Those who believe the words Swedish personality to be an oxymoron should consider the story of Zlatan Ibrahimovic, a 20-year-old striker who has exploded on to the international scene with all the force of Paul Gascoigne before his moment of truth in the 1990 World Cup.

The Swedish coach, Lars Lagerback, prefers to compare him to Tomas Brolin, whose Italian restaurant in Stockholm was used to host the after-show party for the first Swedish Football Personality of the Year awards in which Ibrahimovic finished second behind a certain Sven Goran Eriksson.

In the absence of Sweden's major footballing characters such as Henrik Larsson, Patrik Andersson and Fredrik Ljungberg at Old Trafford this afternoon, the spotlight has fallen on someone who would be regarded as interesting merely from the circumstances of his birth – his father is Bosnian, his mother a Croat.

However, since coming to prominence with Malmo last year and being invited to join Arsenal, an offer he spurned in favour of a £3.4 move to Ajax this summer, Ibrahimovic has been noted as much for his impact off the the pitch as on it.

Malmo threw Ibrahimovic out of their training ground after he was involved in a bust-up with the goalkeepers Jonnie Fedel and Lee Baxter. He was then arrested for impersonating a police officer and attempting to arrest a punter who was kerb-crawling in the city's red-light district. His impact in Sweden's effortless qualification for next year's World Cup finals (eight wins and two draws) was peripheral but interesting.

To Lagerback, Ibrahimovic is: "Probably one of the biggest talents we have ever had; he could be as good as Brolin. He still has a lot to learn but it is not often we come across a player like this. Certain sections of the media try to paint a different picture but I think he is a nice guy."

The Swedish team is, of course, full of nice guys; it is in the nature of being Scandinavian. However, many question their toughness when it matters. In last year's European Championship Sweden, after qualifying way ahead of England, made no impact whatsoever. The yearning is still for a team which will match the achievements of 1994, when the Swedes finished third in the World Cup.

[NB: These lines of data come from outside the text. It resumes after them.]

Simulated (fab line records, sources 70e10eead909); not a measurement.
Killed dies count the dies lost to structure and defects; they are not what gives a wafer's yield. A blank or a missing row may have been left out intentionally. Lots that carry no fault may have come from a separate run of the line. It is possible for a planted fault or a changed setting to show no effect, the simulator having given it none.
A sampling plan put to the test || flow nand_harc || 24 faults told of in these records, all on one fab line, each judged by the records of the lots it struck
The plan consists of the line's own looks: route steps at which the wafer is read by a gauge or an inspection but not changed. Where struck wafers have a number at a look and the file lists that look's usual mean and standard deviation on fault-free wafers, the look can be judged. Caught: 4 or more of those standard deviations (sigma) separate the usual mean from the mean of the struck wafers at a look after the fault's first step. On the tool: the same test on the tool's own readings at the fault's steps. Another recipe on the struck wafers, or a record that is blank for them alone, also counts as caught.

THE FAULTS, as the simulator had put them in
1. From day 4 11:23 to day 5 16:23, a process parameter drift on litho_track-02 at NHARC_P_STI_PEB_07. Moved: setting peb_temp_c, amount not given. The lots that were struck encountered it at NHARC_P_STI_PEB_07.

Coventry's Swedish keeper, Magnus Hedman, was a reserve goalkeeper in America seven years ago, understudying the great Thomas Ravelli. "We were lucky; everything went our way," he said. "Afterwards, some decided not to pursue their international careers while others thought: 'What are we training for, we finished third in the World Cup?' The hunger wasn't really there and things fell apart. Now we have some good young players in our side and that hunger has returned.

"As for Eriksson, when he won with Lazio all of a sudden the television and the papers focused on him. Then, when he took over England, his profile went through the roof."

Should England make a decisive impact in Japan and South Korea next summer, Eriksson's profile will rise still further but, if his native land can match the heights of 1994, Ibrahimovic may stop him retaining the title of Sweden's football personality of the year.